The best way to start is with an agency that is specifically limited in what it can do. Part of the reason for the problems with NASA are the field centers that continue to expand – often to the detriment of the organization – and continually try to be the tail wagging the dog. By eliminating “centerism” at the start many problems can be avoided.

The other way to limit is to provide a focus, a concrete mission that is not open-ended. The best way to do this is to tie research and development to specific goals, preferably those established by industry. If this organization is to be truly useful, it needs to really produce results, not papers and reports. So, if a company has a materials problem, a propulsion problem, or some other technology problem, this could be the place for a research partnership to solve it. The company gets what it needs to advance, the agency does research and work tied to a tangible and measurable objective, and everyone benefits.

Exploration does need to be a part of this, but that does not mean that everything has to be done in-house. One of the early strengths of NASA was collaboration, bringing in academia and industry to address issues and get results right then, not 15 years later. This can be the case again. Exploration can become a multi-talented regime, and this can also be applied to research avenues as well. Wherever possible, commercial hardware, launch systems, and other resources can be used.

Where specialized systems are needed, then they can be built in-house or in collaboration with others who have related expertise. Everything that goes up does not have to be government issue. Let it be government issue where truly appropriate, but let it be privately developed or from a university where appropriate as well.

The organization should not have a monopoly on launch vehicles, services, sites, or manned exploration. An astronaut is anyone who has been in space, not a career civil servant.

This deserves more thought and flesh, but I am going to stop tonight so I can get a good night’s sleep before the next round of sleep depravation. What are your thoughts on this? What do you think a true aerospace agency should do? Should not do? What checks and balances should be in place? I have my ideas, but cross-pollination works here as well. Come on, make some comments and leave some ideas. Let’s see if we can come up with something that will fly.

-30-

Posted by wolf1 at August 28, 2003 02:14 AM | TrackBack
Comments

NASA should have been converted to the off-world equivalent of the USGS-- they do the base mapping, inventory of resources and science research in cooperation with universities, and leave the economic development and operations to someone else.

Posted by: Raoul Ortega at August 29, 2003 04:31 AM

Roles of a space agency:

Diversify life's portfolio. Earth is home to all known life in the universe. One uncharted asteroid could wipe out life on Earth. We need to put life on the moon, on Mars, and in the asteroid belt to increase life's chances of survival.

Advance science. Basic science provides the building blocks for breakthroughs that lead to better lives for humans and help us understand and protect our environment.

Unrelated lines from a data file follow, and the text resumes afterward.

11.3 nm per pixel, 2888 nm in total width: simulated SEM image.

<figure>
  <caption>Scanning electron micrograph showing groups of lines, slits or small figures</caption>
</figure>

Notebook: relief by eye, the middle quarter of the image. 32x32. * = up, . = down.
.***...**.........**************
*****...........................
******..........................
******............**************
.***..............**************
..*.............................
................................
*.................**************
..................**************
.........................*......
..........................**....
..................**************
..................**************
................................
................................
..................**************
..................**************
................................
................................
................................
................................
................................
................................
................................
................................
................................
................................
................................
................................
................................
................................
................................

Encourage the market to develop space resources. Government/industry partnerships should lead to market driven, private enterprises. Once in space, private firms will allocate resources more effectively to develop resources for mankind's benefit. Only market forces can keep us in space for the long-term.

Posted by: tom corbin at August 29, 2003 04:50 AM

One important thing for a space agency would be to make sure the public is told the truth about the high frontier. About the prospects.
Imagine this: Columbus gets back after his first trip to Isabella. "What did you find ?". "I dont know yet, we didnt see much." "Ok, here's plenty of ships and plenty of men, make a new trip, go further"
After second trip, "what did you find?" "Oh, there's some land there, but its barren and desolate, no riches, no nothing. But give me more money, i'll see if i can come up with some use for it out there" "Ok .. "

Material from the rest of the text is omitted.